Tuesday, April 24, 2012

Low Cost Jigs

Over at Dock Six Chronicles, Brian has an excellent article on a jig he made to do some scarfing.
He puts together an excellent explanation with photo's and then follows that up with an explanation of a jig to drill perfect holes to line up for a pin rail.
Hop on over to his blog site to read his "how to" on the jigs.

Sunday, April 22, 2012

Teak Grate Cutting Jig

Mark Corke has a teak grate project in hand and shows us how to get perfectly spaced rebates on his teak project. Mark explains first of all, how he came to be making a teak grate. You can read his initial blog here, but essentially he says...." The alterations also meant that I had to install a couple of water tight hatches in the cockpit sole and although they seem robust enough I am a little nervous about walking on them. I don't think that they would break but somehow the cockpit just does not look finished. So I have spent a long time agonizing over what I should do and I have decided to go down the route of the classic teak grating. .....".
Mark, in part two goes on to explain.....
As you can see I made a jig from a couple of sections of scrap three quarters inch plywood into which is cut a slot exactly the same width as the notch that I required in the grating
Off set to one side is another section of wood glued and pinned in position which slots onto the groove already cut and thus giving the current spacing.

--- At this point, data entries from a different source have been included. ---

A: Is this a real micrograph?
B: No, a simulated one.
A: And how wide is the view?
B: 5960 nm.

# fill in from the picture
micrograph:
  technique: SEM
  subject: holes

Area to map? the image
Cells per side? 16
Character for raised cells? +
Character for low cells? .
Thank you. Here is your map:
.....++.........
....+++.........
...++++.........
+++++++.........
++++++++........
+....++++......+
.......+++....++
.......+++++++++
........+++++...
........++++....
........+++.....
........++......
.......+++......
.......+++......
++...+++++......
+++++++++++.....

To prevent break out, it is essential to back up the cut on both sides. One side is supported by a back fence screwed and glued to the template and the front is supported by another scrap of wood which is simply held in place as the strip is cut. Finger pressure is sufficient but obviously keep your hands away from the cutter. In this shot, I am holding the bearing cutter to illustrate how the whole system works. Of course normally the cutter would be held in an inverted router on a table.
Use a sharp carbide tipped cutter; teak is very abrasive and will dull a HSS cutter in no time at all.